Federal authorities on Tuesday charged the recently re-elected mayor of far southwest suburban Channahon with failing to file four years of federal tax returns.
Joseph Cook, 45, allegedly failed to report more than $250,000 of income from 2005 to 2008, including earnings as mayor and liquor commissioner of about $16,000 a year, according to charges filed late Monday.
The unreported income also allegedly included his salary while working as a field engineer in Will County's land use and highway departments, where he was employed from 2003 through 2005, as well as revenue from his consulting firm, Phase One Solutions Inc., authorities said.

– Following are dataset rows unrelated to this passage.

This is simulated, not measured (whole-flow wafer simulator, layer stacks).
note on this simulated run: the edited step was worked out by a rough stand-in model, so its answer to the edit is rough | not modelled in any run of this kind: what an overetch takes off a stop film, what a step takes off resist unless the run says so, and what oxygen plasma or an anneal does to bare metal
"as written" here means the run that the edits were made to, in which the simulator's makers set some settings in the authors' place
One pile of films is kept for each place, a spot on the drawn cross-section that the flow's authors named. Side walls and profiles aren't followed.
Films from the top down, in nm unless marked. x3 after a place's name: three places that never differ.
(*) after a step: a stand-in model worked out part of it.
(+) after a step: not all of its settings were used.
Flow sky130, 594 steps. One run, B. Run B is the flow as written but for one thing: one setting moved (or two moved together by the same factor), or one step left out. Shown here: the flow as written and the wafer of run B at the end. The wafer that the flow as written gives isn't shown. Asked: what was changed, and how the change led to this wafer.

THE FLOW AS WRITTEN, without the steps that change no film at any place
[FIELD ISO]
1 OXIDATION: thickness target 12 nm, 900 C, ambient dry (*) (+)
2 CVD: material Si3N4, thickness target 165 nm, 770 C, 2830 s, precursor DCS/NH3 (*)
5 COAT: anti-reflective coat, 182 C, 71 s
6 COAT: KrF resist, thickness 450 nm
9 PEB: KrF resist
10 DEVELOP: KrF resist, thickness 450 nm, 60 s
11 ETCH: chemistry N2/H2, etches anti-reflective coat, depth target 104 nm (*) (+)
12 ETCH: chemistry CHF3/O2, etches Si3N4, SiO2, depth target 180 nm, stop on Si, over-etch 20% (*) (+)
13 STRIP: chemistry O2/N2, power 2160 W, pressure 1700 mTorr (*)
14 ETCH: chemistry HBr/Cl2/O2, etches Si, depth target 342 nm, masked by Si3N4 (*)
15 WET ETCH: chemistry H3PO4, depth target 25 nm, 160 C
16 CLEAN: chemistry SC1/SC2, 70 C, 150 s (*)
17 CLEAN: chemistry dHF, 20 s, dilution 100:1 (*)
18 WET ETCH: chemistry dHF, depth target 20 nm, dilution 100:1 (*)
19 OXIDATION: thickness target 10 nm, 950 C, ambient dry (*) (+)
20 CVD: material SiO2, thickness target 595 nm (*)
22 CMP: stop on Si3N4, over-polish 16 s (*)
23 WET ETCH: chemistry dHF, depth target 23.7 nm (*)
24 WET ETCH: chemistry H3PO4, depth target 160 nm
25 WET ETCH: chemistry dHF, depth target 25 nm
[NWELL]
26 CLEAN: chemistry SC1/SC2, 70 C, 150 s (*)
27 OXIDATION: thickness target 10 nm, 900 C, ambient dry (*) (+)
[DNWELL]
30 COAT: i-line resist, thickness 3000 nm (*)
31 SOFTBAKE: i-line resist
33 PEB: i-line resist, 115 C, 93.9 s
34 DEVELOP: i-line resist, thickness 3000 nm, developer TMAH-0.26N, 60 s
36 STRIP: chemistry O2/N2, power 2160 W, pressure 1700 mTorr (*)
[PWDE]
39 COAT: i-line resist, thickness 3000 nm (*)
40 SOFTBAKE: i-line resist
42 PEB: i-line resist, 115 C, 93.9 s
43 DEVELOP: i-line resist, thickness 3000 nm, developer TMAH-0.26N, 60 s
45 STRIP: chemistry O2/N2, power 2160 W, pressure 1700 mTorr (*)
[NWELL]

The timing of the charges — just months after local elections — left some village political observers scratching their heads. Cook, who is head of the Will County Governmental League and active in regional politics, was for a time last year in the running for a vacant state Senate seat.
He could not be reached Tuesday.
"It isn't something you would expect to see. All of us just wish the best for Joe," said Joe Pena, acting Channahon village administrator and police chief. He said the village had made all the proper tax withholdings in its payments to Cook. "As far as we can tell, since it has to do with his personal taxes, we hope it all gets resolved quickly."
"It's a shame it didn't come out sooner — the voters would've had a better idea who they were voting for," said former Channahon Mayor Wayne Chesson, who finished second in a three-way mayoral race to Cook last spring.
The six misdemeanor charges brought against Cook by federal prosecutors allege he didn't file his personal tax returns from 2005 to 2008 and also didn't file returns for his consulting business in 2007 and 2008, when it brought in more than $100,000.
An expert on criminal tax cases said the dollar amount involved was relatively low, so prosecutors likely brought a criminal case instead of a civil one because it involved a public figure.
"This is a typical example of an individual, and there are zillions of them out there, who didn't file returns," said Steven Blanc, a tax attorney who also teaches at Northern Illinois University. "The only reason he's being (criminally) charged is because he is a public official, and they get a lot of bang for their buck."
"There are a whole lot of people who will read this and say, 'Crap, which accountant do I call?'" said Blanc.
He predicted Cook, who could conceivably face up to 6 years in prison, would receive probation and be ordered to pay restitution if he pleads guilty.
The charges come almost exactly a week after the RTA and city of Chicago filed lawsuits in Cook County Circuit Court alleging that Channahon and Kankakee, with help from several consulting firms, are improperly diverting sales tax revenues to their communities.
In Illinois, sales taxes are calculated where an offer is said to have been accepted, not where customers receive a product. So some firms have set up satellite offices in communities with lower tax rates.
These alleged distortions in sales tax collections mean that Kankakee and Channahon now lead the state in annual retail sales per capita with a rate 10 times that of Chicago, attorneys for Chicago told the Tribune last week.
Officials in the towns said that everything they are doing is above-board and legal.
"We're just being beat up here," Cook told the Tribune last week.